DISRAELI GEARS
The future is both electronic and digital - as anyone who owns a fax machine can attest.
And so we must all learn to love a world in which there are two new excuses for not going cycling on that vaguely cold and slightly drizzly day - either one of your drivetrain batteries is flat, or your derailleur is far too busy downloading a firmware update. Sorted!
And of course, wherever there are digital electronics there are also data, and wherever there are data, evil lurks. Here's a piece I posted on Facebook, way back in 2018...
'As usual this post starts with a discussion in a bar. The subject this time was Shimano's Dura-Ace 9100-P power crank, Di2 Synchro Shift and the inevitability that automated gear changing was coming our way.
As the evening wore on, and our grasp on reality loosened somewhat, it became apparent that Shimano would soon bring automated shifting to the masses. Inevitably this would involve calculating when to shift using an Artificial Intelligence algorithm derived from Big Data secretly uploaded from the millions of Di2 units that would then be in circulation. And you think those are just firmware updates...
As the beer continued to sink, it, strangely, became clearer and clearer that it would be discovered that shifting style reflected personality type - with anxious, liberal, politically-correct, pinkos shifting down ridiculously early - well before even the smallest hillock. More macho, red-necked, NRA supporting, white-supremacists would shift ludicrously late - halfway up titanic climbs when their revs had dropped even below the level of their IQs.
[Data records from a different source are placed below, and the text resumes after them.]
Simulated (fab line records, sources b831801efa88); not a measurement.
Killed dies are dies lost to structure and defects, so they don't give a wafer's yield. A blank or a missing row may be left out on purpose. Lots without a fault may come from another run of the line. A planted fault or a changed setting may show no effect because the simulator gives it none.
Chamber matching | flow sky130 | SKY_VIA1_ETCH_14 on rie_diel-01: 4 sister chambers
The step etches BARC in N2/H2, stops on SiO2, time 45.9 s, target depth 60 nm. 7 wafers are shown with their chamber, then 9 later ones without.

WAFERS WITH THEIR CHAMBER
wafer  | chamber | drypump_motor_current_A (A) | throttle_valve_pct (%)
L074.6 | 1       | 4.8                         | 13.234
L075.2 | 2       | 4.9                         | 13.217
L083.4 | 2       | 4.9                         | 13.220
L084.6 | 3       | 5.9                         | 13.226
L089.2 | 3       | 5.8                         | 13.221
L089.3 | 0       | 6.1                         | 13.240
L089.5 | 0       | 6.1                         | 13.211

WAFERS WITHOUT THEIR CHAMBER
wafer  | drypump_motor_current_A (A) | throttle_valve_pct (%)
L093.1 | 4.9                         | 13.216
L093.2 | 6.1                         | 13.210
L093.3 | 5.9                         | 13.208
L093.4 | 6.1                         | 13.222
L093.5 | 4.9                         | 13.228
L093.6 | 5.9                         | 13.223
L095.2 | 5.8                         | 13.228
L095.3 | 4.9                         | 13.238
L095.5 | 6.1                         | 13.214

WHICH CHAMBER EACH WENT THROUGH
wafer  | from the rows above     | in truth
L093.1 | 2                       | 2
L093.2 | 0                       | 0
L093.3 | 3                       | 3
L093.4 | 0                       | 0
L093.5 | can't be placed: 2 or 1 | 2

Mark Zuckerberg could then buy Shimano for one week's wages (or whatever he spends on that hair cut - whichever is the higher) and our data would mysteriously end up in the hands of those nice people at Cambridge Analytica. Political ads, targeted using the timing of gear changes, would drive the world, both Dotard Donald and Tedious Theresa would be elected for second terms and Pyongyang would win the ballot for the 2032 Olympic Games etc. etc..
Perhaps our grasp remained surprisingly firm and it was reality that was slipping... but enough of this nonsense.'
Devising the derailleur of the future clearly takes time. This page features a motley selection of electronic derailleurs, dating from the early 1990s onwards. Even Shimano have been at it for a full 20 years.
And if you want the perfect test ride for one of these futuristic marvels, head to Brixton and rock down to... Electric Avenue.